Probably better for the general public, if they perceive a problem, to initially contact train crew unless it seems rather serious.
My understanding is that the cause of the fire, while regarded as "electrical", is not necessarily a reflection of any inherent issues with the fleet; this was more a one-off with reportedly particular circumstances. I really can't say more as I expect that it will get messy; suffice to say that the facts may come out in another year or so. Sorry; you all just have to wait.
I think everyone until now has assumed that, should a Sprinter catch fire, the cause will probably be related to an engine issue; a ruptured fuel tank is a possibility, but remote. I doubt anyone expected an electrical matter to cause so much fun. Unlike say an airplane, a train can be readily stopped and evacuated if needs be, and the expected fire causes would not likely threaten people's safety.

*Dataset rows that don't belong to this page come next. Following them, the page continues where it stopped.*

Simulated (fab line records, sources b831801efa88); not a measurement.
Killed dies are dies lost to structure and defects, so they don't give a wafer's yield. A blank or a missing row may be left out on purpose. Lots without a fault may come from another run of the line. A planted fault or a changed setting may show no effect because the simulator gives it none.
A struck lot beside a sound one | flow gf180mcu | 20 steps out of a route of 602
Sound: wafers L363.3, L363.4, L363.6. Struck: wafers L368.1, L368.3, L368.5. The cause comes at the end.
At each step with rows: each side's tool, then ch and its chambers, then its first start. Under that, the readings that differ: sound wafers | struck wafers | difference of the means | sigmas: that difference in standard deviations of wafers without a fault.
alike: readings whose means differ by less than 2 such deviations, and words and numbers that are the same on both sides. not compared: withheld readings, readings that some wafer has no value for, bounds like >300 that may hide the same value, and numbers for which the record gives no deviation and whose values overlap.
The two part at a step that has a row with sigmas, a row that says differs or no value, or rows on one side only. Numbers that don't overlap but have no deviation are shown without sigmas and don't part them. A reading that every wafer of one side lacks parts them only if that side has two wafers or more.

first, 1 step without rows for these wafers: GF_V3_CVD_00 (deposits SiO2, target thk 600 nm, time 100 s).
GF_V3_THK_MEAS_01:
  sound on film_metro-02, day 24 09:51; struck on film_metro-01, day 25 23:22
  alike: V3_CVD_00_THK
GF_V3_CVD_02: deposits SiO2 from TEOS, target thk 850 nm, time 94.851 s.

Drivers do daily checks as part of start-up, as well they usually do have a good look around as practical where opportunity presents (e.g. while fuelling, docking from yard). Drivers don't stick their heads into electrical compartments; in any case these particular ones are locked using keys not issued to drivers. A check of indicator lights, position of circuit breakers and switches; that's about all they do with that compartment. Whether some form of smoke/fire detector is warranted is for others to determine, although given that they don't get keys for these boxes we can assume there wouldn't be much change from what happened at Seymour (fire detected, driver calls for help, unable to open compartment for CFA, fire burns until it gets bored or the CFA can access it).
Unrelated, but anyway; V'Locity trains have a fire suppression system for the traction engines. None for the auxiliary engine, nor for the electrical areas.